I don't hate the robot barista like I thought I would
Briefly

I don't hate the robot barista like I thought I would
"On a six-block walk I pass at least a half dozen, each with their own vibe: one focused on chai, another inside a yoga studio, a Starbucks that's surprisingly busy for late afternoon downtown. I passed them all up to get to one shop in particular, where a barista named Jarvis would address me by name and make me a thoroughly decent latte with rose-flavored syrup - nothing out of the ordinary in Seattle."
"Hill7 is a luxury apartment building located between the courthouse, the convention center, and a bunch of surface streets that function as an extended I-5 on-ramp. It's at the center of it all, and also nowhere in particular. To get there, I walk past vacant storefronts with graffitied signs advertising prime retail space, and also an Amazon Go store that looked deserted from the outside. Amazon would announce its imminent closure the next day."

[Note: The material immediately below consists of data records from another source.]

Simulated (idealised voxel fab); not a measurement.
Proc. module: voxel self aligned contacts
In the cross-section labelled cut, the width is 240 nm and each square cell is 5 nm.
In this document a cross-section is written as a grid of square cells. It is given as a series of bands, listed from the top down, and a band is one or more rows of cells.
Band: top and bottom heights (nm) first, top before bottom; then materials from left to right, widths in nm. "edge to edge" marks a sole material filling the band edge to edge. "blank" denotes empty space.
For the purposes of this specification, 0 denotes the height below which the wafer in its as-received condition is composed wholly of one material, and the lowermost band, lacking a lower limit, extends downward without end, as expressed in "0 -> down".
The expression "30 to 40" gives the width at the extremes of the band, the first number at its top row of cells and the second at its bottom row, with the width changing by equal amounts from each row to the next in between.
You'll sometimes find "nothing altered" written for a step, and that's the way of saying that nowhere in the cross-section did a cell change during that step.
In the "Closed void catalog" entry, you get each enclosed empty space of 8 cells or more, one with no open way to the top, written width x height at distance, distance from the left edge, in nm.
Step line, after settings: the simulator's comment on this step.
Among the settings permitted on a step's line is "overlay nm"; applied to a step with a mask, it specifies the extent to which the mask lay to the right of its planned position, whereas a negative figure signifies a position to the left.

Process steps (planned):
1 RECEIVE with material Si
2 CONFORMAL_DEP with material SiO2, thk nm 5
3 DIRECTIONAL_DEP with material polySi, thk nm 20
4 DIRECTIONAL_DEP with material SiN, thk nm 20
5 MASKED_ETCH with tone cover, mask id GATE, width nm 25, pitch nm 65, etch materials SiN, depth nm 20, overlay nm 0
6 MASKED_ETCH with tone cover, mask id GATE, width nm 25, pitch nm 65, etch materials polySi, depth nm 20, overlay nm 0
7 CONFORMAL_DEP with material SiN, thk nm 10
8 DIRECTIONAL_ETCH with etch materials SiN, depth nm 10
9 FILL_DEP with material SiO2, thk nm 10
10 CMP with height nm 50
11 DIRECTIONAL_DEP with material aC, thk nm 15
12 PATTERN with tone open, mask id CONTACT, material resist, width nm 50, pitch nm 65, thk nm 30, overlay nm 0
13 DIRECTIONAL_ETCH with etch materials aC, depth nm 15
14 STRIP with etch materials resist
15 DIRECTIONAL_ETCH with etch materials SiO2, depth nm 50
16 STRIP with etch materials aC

Seattle offers many distinct coffee shops, but a robotic barista named Jarvis serves lattes in the Hill7 apartment lobby. The lobby stand shares space with a sushi vendor and sits amid vacant storefronts and a soon-to-close Amazon Go. Jarvis is a robotic arm built by Artly and positioned next to a customized La Marzocco espresso machine. Customers place orders on an iPad while Jarvis speaks over a loudspeaker, fetching cups, moving the portafilter between grinder and machine, and pouring latte art, aided by behind-the-scenes automation for grinding and brewing.